I was trying to benchmark things myself the day before this was posted, so I thought I’d share some things.
I was doing the perf record --call-graph=dwarf
+ profiler.firefox.com option. But right off the bat, 25% of the time was apparently spent in functions whose callstack was messed up, just one frame not descending from the main function. And of course, profiles are large and super slow to compute even for executions of 1-2s, because dwarf.

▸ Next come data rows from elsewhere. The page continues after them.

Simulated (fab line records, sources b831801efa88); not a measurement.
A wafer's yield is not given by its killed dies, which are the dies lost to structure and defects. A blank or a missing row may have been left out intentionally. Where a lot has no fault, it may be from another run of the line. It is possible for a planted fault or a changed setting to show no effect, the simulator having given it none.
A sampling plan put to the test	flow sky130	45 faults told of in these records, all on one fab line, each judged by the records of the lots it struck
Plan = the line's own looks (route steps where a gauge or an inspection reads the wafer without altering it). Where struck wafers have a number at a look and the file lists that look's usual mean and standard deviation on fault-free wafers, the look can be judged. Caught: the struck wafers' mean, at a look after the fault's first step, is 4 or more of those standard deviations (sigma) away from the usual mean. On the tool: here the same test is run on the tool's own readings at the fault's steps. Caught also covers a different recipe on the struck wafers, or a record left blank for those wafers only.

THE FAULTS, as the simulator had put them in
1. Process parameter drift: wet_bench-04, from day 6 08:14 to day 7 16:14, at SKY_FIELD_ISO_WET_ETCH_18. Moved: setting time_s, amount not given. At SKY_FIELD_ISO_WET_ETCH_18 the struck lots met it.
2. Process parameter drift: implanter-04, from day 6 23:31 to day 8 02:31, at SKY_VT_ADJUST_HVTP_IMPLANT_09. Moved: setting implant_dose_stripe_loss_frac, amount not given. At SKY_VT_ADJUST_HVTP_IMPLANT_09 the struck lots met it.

I ended figuring out this way of getting a compiler with frame pointers, re-building all the libraries with it, and asking dune to use it (after fruitlessly searching for documentation and a fair amount of confusion):
$ opam switch create 5.1.1+fp ocaml.5.1.1 ocaml-option-fp && eval $(opam env)
$ ocamopt -config | grep -i frame # should be true
# might need to throw in a opam reinstall ocaml-config ocaml if that comes out "false"?
# not sure if I got confused or what
$ opam install --deps-only --switch 5.1.1+fp --locked ./$package.opam
$ eval $(OPAMSWITCH=5.1.1+fp opam env)
$ dune build
That solved the messed-up callstack problem (99% of the time is properly reported). It also fixes the slowness (perf script takes 0.5s instead of 45s before).
The missing line numbers is clearly a problem. The suggestion in the post sadly doesn’t work for me: the perf command is unusably slow (it seems to be calling /usr/bin/addr2line as fast as possible. For every stack maybe? no idea). I’ve been making do with this sort of things:
$ gdb ../../_build/default/path/my.exe <<< 'break camlMylib__Mymodule.fun_9651' | grep -m 1 '(gdb)'
(gdb) Breakpoint 1 at 0x612290: file path/my.ml, line 416.
On the scale of fun, I would probably not give my workflow a 9651…
I had also tried magic-trace with no success. In normal intel processor trace mode, the control flow is so confused that it’s not usable (maybe because of ocaml 5? There should be very little effects, and none of it interleaved with the computation of interest. I didn’t test with ocaml 4. I don’t think I’m using exceptions for control flow). In sampling mode, the profiles might be meaningful, but all the symbols come out as [unknow]
.
Overall, I was able to profile, but I’d say it’d be useful to improve https://v3.ocaml.org/docs/profiling to contain the kind of information in this thread. Probably renaming that page from “profiling” to “understanding the runtime”, since it hardly talks about profiling, and making a new profiling page from the bit of profiling information from the initial page and this thread.
More generally, IMO it’d also be easier if it wasn’t necessary to interact with opam here. I just want to say dune build --ocaml-config=fp
, and that could internally ask opam to grab stuff as necessary. But there seems to be a mismatch between what I want and what opam wants.
As a user mostly unfamiliar with the open source ocaml ecosystem, I want the source of truth for which packages should be available to be my dune files + my lock file (i.e. no concept of opam switch or opam package file is necessary. I thought the dune opam file generation might do some of that, but it seems to require you to go through your dune files to find dependencies for some reason). opam would simply manage a cache of these things.
Whereas opam seems to really want switches to be a user facing concept, which has an identity/state, and that you can sync explictly with your own state using opam lock
, opam install --locked
(and also opam switch import/export
, which I guess are not the same thing?).